Problem Statement:- You are given an array of n integers,a(0) to a(n-1). print the sum of a(i)+a(j) where i<j in O(n) time complexity where n is 1<=n<=10^5.
P.S.:-If not code, Any logical approach will also help me in solving this problem.

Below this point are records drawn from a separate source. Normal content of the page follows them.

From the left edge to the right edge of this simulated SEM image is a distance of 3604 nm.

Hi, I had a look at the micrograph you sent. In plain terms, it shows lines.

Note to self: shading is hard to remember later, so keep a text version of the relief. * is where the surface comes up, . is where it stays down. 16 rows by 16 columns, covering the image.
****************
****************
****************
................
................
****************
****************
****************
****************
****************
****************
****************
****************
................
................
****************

If you want sum of a range of elements from index l to r where 0 <= l <= r <= n-1
use segment trees. Sum can be performed in O(log n). You can modify this to find sum of adjacent element.
Tutorials-
Happy coding
Hey !
Suppose the array is a0 ,a1 , … ,an then summation(ai,aj) such that i<j would be (n-1)*(summation of ai).
Proof:
In the array a0 , a1, a2, … an
a0 can be paired with n-1 terms, ie. a1, a2, a3, … an
a1 can be paired with n-2 terms, ie. a2, a3, a4, … an but a1 already occurred once above with a0
a2 can be paired with n-3 terms, ie. a3, a4, a5, … an but a2 already occurred twice above with a0 and a1
Hence, every element occurs exactly n-1 times in the sum. Thus (n-1)(summation ai).
Example:
Let the array be 1 4 10 5
S(1,4)=5 S(1,10)=11 S(1,5)=6
S(4,10)=14 S(4,5)=9
S(10,5)=15
Hence sum = 60
From my formula above, sum=(n-1)(summation ai) where (summation ai)=(1+4+10+5)=20
Hence sum = (4-1)(20) = 60
pseudocode:
for(i=0;i<n;i++)
sum+=a[i];
cout<<(n-1)*(sum);
Complexity being O(n)!
#lineartime O(n) summationofpairs summation(ai,aj)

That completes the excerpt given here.